Plaintiffs allege that the Defendants have refused to return the converted property as well as have
created a number of websites mimicking Plaintiffs’ websites in order to confuse Plaintiffs’
customers to do business with the Defendants. Moreover, Plaintiffs allege that the Defendants have
used the converted property to: 1) redirect incoming calls from Plaintiffs’ business telephone lines
to Defendants’ lines; 2) access Plaintiffs’ email marketing service to mass email Plaintiffs’
customers to direct them to contact Defendants; and 3) redirect payment of certain insurance
commissions from Plaintiffs’ bank account to Defendants’ bank account. Id. at p. 9-10. Plaintiffs
seek damages as well as injunctive relief for the return of the Plaintiffs’ property.
On July 21, 2016, the District Court granted Plaintiffs’ motion for default judgment against
Financial Guard Services pursuant to Federal Rule of Civil Procedure 55(b). R. Doc. 34.
At this time, Defendant Dragan has filed a motion for protective order seeking to have his
deposition taken in Naples, Florida or by remote means. R. Doc. 80. Dragan appears to argue that
submitting to his deposition by the Plaintiffs in New Orleans would cause an undue burden on him
as he is over 12 hours of driving time away and travel expenses would be too costly. Id. at p. 2.

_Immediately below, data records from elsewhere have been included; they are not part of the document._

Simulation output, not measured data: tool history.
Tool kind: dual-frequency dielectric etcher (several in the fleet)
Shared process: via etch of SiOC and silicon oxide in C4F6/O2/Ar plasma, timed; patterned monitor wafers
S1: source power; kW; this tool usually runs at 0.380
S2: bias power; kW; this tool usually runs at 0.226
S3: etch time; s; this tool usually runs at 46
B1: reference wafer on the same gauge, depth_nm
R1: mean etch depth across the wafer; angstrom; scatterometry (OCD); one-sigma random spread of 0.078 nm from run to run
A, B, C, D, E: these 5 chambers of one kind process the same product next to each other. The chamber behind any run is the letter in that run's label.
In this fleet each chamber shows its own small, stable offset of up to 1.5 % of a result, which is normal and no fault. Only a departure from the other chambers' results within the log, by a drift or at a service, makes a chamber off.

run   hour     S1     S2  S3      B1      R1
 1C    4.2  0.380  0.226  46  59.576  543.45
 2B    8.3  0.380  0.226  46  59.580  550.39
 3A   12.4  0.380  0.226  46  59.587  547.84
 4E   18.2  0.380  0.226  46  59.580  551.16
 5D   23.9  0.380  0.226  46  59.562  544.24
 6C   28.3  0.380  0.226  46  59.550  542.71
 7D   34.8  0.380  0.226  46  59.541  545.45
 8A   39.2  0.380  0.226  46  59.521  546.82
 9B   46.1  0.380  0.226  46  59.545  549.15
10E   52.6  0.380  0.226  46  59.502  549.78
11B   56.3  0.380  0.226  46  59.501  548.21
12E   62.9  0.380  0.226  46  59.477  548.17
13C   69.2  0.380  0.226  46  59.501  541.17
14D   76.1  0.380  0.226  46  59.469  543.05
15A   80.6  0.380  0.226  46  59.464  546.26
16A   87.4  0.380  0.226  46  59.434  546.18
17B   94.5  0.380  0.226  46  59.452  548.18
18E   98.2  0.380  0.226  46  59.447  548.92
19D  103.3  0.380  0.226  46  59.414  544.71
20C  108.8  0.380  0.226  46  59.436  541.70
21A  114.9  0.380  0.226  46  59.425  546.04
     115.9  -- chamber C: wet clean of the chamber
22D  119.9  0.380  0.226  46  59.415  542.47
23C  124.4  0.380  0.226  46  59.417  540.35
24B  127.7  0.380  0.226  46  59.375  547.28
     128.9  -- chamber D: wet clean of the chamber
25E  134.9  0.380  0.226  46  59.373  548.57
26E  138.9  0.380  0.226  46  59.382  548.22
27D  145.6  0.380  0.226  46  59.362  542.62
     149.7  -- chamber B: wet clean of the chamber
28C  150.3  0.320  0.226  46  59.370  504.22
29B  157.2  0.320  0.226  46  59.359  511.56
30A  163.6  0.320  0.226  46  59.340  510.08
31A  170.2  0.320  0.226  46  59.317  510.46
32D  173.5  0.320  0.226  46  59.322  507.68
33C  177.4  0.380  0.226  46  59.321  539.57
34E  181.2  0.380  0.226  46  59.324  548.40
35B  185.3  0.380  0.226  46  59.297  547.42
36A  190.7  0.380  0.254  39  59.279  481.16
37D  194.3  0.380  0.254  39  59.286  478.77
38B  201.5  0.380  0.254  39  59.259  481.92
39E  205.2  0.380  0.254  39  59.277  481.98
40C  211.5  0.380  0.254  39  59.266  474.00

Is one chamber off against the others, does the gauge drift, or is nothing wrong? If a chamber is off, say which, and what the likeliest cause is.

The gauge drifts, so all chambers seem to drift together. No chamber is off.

Dragan also indicates that the deposition notice is overly broad as it seeks to depose him from dayto-day until the deposition is complete. R. Doc. 80-1, p. 2.
The Plaintiffs have opposed the instant motion arguing that the deposition should occur in
New Orleans, Louisiana because: (i) they expect a significant discovery disputes to arise during
the deposition; (ii) the Court has already ruled that litigating this matter in this District does not
present an undue burden to Dragan; (iii) the Plaintiffs and Plaintiffs’ Counsel are located in New
Orleans; and (iv) that the document-intensive nature of the case will make it more efficient to
require Dragan to appear in New Orleans. R. Doc. 82.
Federal Rule of Civil Procedure 30 governs the requirements for depositions by oral
examination, allowing a party to “depose any person, including a party, without leave of the court”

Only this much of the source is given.